# Where to buy autoglass locally?



## Sully (May 8, 2015)

My g/f went out to the car to go to work and her passenger side front window was broken. Nothing stolen, nothing damaged other than the window. No clue what happened, neighbors saw nothing. Anyway. 

All the autoglass companies want to charge $300 to replace it. I'm not paying that for a 20 minute fix. Does anyone know where I can buy car windows without having to wait for them to be shipped to me? There's a service for radiators, 1800Radiators, that delivers right to your door. Kinda looking for something like that. All the autoglass places said no, they won't sell just the glass. 

Can anybody help a brother out?


----------



## humpthebobcat (May 8, 2015)

The service department at a dealership....parts guy should have it or be able to order it...tell em your running a errand for X body shop to get their discount..

or try a junk yard...craigslist always has some totaled out cars they are parting out..


----------



## chrisr116 (May 8, 2015)

Do you have any kind of place where you can go remove parts from cars that are totaled out?  We have one locally called Pull-a-Part.  You take your own tools out there and find whatever you need and take it out yourself.  I have done it for seats, spare tires, all kinds of stuff.  I have even seen guys out there removing whole engines.  A seat is like 10 or 20 bucks, a spare tire 10 bucks, engine 350 etc.  I have pulled transmissions out at junkyards, etc.  If you can find the correct side glass, I am sure you can read up on the net on how to best remove it before you go out there.  Shouldn't take more than 15 mins.  Here is a link with locations.  I am sure there is something similar if you dont have a pull a part locally.

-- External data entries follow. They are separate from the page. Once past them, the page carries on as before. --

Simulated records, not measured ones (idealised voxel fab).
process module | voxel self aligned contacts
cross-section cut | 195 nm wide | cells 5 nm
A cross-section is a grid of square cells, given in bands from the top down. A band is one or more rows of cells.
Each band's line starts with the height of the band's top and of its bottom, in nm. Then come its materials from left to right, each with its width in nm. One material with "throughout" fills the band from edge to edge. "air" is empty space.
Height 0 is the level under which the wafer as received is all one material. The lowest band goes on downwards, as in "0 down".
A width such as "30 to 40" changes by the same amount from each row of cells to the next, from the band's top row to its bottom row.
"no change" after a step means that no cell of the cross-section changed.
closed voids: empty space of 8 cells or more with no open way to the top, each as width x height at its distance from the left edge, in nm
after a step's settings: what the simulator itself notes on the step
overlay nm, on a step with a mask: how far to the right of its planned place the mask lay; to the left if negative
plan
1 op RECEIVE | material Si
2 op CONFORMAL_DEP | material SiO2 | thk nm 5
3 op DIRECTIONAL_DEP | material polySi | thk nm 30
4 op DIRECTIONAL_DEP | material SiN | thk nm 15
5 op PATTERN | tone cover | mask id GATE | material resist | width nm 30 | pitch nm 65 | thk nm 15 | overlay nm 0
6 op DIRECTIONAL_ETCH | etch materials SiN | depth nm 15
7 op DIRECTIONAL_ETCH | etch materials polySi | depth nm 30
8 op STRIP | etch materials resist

http://www.pullapart.com/locations/


----------



## Sully (May 8, 2015)

Yeah, I'm on my way to the pull a part right now. It's just so hit or miss. Especially since her vehicle is an Isuzu, just not many of those around. I was just hoping for some kind of nation wide company that would deliver brand new glass so I wouldn't have to sweat it.


----------



## chrisr116 (May 8, 2015)

You can also look at their inventory online to see what cars they have out there.  Depending on what kind of Isuzu she has, there may be other makes and models that have the same glass.  Just google it.  I think I got Jeep Cherokee seats out of a Dodge mini van or something like that.  Good luck....


----------



## Sully (May 8, 2015)

Couldn't find it at the Pull-a-part, but they sent me to an auto salvage place across town that had it in stock. $50 instead of $300.


----------



## chrisr116 (May 8, 2015)

Lil' Sully said:


> Couldn't find it at the Pull-a-part, but they sent me to an auto salvage place across town that had it in stock. $50 instead of $300.



Good deal.


----------



## turbobusa (May 9, 2015)

What kind of car? the mexicans on torence did roll up glass for a few of my vehicles.$ 65= $95 installed. I know windshield installed for my truck was 105 installed ....Dealerships will double or triple charge almost always.
Thx , T........


----------



## Sully (May 10, 2015)

Second Gen Isuzu Rodeo. Not a very common vehicle around my parts. And we don't have any Mexican discount businesses where I am. The only Mexicans around here work in restaurants or in the fields. I don't mean that statement to be racially insensitive, just an observation on how things are where I live.


----------



## turbobusa (May 10, 2015)

understood. The one thing we do have is inexpensive car parts and quality work for very little.They usually undercut the dealerships by 50-70%
Good luck that vehicle should be easy to find glass for. s it the series that was also rebadged as honda passports for a few year?
T


----------



## chrisr116 (May 10, 2015)

turbobusa said:


> understood. The one thing we do have is inexpensive car parts and quality work for very little.They usually undercut the dealerships by 50-70%
> Good luck that vehicle should be easy to find glass for. s it the series that was also rebadged as honda passports for a few year?
> T



Yep, Rodeo was the same as the Passport for several years...


----------



## Sully (May 11, 2015)

For the first gen models it was. The second gen was different.


----------



## ASHOP (May 11, 2015)

Lil' Sully said:


> My g/f went out to the car to go to work and her passenger side front window was broken. Nothing stolen, nothing damaged other than the window. No clue what happened, neighbors saw nothing. Anyway.
> 
> All the autoglass companies want to charge $300 to replace it. I'm not paying that for a 20 minute fix. Does anyone know where I can buy car windows without having to wait for them to be shipped to me? There's a service for radiators, 1800Radiators, that delivers right to your door. Kinda looking for something like that. All the autoglass places said no, they won't sell just the glass.
> 
> Can anybody help a brother out?




Try local bone yards,,if no luck try ebay.


----------